When I was a kid, I loved bridges. Every time my family would drive to the Jersey Shore for vacation, I would excitedly peer out of our minivan’s windows when we crossed from Pennsylvania into New Jersey across the Delaware River. To me, it was exciting to see all of the water so far beneath us.
As I grew older, I learned more about these bridges that I loved- which wasn’t always a good thing. After years of simply marveling at these giant structures suspended over bodies of water, I began to understand the risks– like bridge collapses.
According to the American Society of Civil Engineers (ASCE), approximately one in nine of America’s bridges are rated as structurally deficient. Since over 200 million trips across these bridges are taken daily in America’s 102 largest metropolitan areas, it’s more important than ever for our country to understand both why and how bridge infrastructure fails.
When a bridge collapses, there may be a number of contributing factors, but these five are the most common:
When Mother Nature strikes with a vengeance, bridges pay the price. Earthquakes, flooding and high winds can all contribute to bridge collapses.
Real world example: After Hurricane Katrina hit New Orleans in 2005, the city’s Twin Span Bridge suffered extensive damage due to the rising storm surge pulling segments off their piers and into the water below.
2. Ineffective design
No one is perfect, including the talented men and women who design bridges across the country. While some bridges are constructed perfectly with high-end materials, they can still fail if the design is flawed. Bridges with poor design could fail to hold enough weight or withstand natural conditions.
3. Construction failures
A lot of work goes into bridge construction, but construction sites can be lethal. When bridges are still under construction, their full design is not yet realized. This leaves construction workers in a dangerous situation if there is even one miscalculation.

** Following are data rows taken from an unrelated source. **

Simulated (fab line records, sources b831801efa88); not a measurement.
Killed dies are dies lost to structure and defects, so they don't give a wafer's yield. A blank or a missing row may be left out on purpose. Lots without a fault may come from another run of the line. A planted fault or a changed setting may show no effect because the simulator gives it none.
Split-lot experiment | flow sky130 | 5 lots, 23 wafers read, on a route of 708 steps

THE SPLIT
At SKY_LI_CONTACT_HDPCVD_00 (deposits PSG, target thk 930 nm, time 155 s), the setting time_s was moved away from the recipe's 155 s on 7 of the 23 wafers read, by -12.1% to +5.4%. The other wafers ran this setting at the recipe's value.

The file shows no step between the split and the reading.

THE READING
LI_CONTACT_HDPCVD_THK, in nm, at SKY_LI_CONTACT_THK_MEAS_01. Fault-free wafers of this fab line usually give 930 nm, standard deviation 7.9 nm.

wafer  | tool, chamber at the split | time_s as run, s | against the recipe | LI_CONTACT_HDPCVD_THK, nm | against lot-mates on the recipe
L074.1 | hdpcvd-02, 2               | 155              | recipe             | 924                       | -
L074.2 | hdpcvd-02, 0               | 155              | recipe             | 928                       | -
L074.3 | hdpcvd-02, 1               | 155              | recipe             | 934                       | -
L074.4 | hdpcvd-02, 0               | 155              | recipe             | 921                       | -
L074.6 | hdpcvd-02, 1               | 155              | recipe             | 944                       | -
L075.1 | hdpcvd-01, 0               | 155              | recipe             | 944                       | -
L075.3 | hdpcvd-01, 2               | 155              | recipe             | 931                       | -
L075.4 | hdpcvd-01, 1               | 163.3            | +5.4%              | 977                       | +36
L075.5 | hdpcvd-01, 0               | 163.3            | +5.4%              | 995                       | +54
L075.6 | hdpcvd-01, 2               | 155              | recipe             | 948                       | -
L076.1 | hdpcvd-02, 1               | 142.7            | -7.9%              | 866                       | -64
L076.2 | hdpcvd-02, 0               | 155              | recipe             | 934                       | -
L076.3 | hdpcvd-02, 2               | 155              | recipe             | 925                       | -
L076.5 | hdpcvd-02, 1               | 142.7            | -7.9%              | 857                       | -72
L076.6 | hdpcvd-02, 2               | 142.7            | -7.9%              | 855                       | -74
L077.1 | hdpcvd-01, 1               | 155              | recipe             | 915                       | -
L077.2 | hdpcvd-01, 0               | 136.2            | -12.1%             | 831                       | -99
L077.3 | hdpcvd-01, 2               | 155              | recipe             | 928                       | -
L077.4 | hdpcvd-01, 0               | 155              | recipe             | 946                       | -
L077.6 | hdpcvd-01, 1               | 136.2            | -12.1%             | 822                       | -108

Real world example: In 1907, the Quebec Bridge over the St Lawrence River collapsed during construction, killing 75 of the 86 workers.
4. Cheap materials
A bridge is only as strong as what it’s built with. No one likes to spend money, but excessive cost-cutting can leave the bridge vulnerable to collapses. Not only is the bridge put in a more perilous situation, but saving money on materials can also lead to more costly repairs down the line.
5. Poor maintenance
Perhaps the most troubling aspect of bridge collapses is the fact that many of them are preventable. With the proper maintenance and inspection routine, a bridge’s durability and longevity could be drastically improved.
Real world example: In 2007, the 1-35W Mississippi River Bridge collapsed during rush hour, killing 13 people. After their investigation, the National Transportation Safety Board (NTSB) said that inspectors did not routinely check that safety features were functioning properly.
While the thought of bridge collapses might seem scary, with proper design, construction, maintenance and innovation, America’s bridge infrastructure will remain a reliable means for traveling from point A to point B.